I realize that the following information is wordy and could have probably been said in half the space. I mostly put in all the details to organize my thoughts and to justify the claim I am making - namely, that all 1066 colleges and universities that make up the NCAA have violated organizational bylaws. Every one of them is complicit in the financial profiteering of Johnny Manziel's name. I am not an attorney and cringe at the logical fallacies that I probably bobbled in this article. However, I did stay at a Holiday Inn Express last night - so with that lone credential, and not a little bit of tin-foil headwear, I offer the following case.

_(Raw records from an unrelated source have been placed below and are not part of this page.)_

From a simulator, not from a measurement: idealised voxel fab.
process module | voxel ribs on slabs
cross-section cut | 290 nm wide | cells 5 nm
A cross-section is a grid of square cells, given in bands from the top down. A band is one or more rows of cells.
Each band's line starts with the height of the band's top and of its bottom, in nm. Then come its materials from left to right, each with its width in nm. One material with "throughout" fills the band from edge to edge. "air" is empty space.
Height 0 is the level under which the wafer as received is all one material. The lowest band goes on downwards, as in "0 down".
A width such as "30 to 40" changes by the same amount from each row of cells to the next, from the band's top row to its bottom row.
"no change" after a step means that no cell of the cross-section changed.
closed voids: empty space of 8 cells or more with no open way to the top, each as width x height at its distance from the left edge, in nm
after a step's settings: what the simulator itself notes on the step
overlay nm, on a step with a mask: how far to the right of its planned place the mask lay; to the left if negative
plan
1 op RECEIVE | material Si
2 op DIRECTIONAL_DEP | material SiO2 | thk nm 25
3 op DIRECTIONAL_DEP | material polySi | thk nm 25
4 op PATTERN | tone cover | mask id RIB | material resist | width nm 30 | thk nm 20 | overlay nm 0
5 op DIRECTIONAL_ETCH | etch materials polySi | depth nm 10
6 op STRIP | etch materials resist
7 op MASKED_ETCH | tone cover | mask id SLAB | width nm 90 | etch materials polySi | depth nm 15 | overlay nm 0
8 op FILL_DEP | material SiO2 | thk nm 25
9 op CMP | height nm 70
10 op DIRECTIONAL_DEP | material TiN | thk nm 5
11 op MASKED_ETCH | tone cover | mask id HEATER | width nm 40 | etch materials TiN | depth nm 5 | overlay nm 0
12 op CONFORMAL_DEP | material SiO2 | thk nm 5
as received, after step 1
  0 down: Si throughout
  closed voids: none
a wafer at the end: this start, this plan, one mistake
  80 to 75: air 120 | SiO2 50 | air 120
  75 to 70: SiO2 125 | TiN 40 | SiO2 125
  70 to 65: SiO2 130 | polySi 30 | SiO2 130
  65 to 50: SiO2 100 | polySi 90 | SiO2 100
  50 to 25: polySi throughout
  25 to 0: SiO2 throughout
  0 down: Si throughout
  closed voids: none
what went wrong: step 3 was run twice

By now, most of us are patently aware of all the tangential issues surrounding Johnny Manziel and "Autographgate" (a term I first heard from Gabe Bock of TexAgs.com). Perhaps the most dramatic turn of events during the past couple of weeks has been the exposure of the NCAA online store by Jay Bilas, college basketball analyst for ESPN. One after the other, Bilas typed in the names of high profile players such as our own Johnny Manziel, Clemson quarterback Tajh Boyd and SC defensive end Jadeveon Clowney. Each time he got a hit, he tweeted the results, sales pages with corresponding numbered jerseys for each respective player. He went on to criticize the NCAA's hypocrisy in its alleged investigation into the dealings of Manziel. The next day, that search engine was taken down and NCAA President Mark Emmert publicly announced the cessation of school-specific merchandise sales through the online NCAA shop.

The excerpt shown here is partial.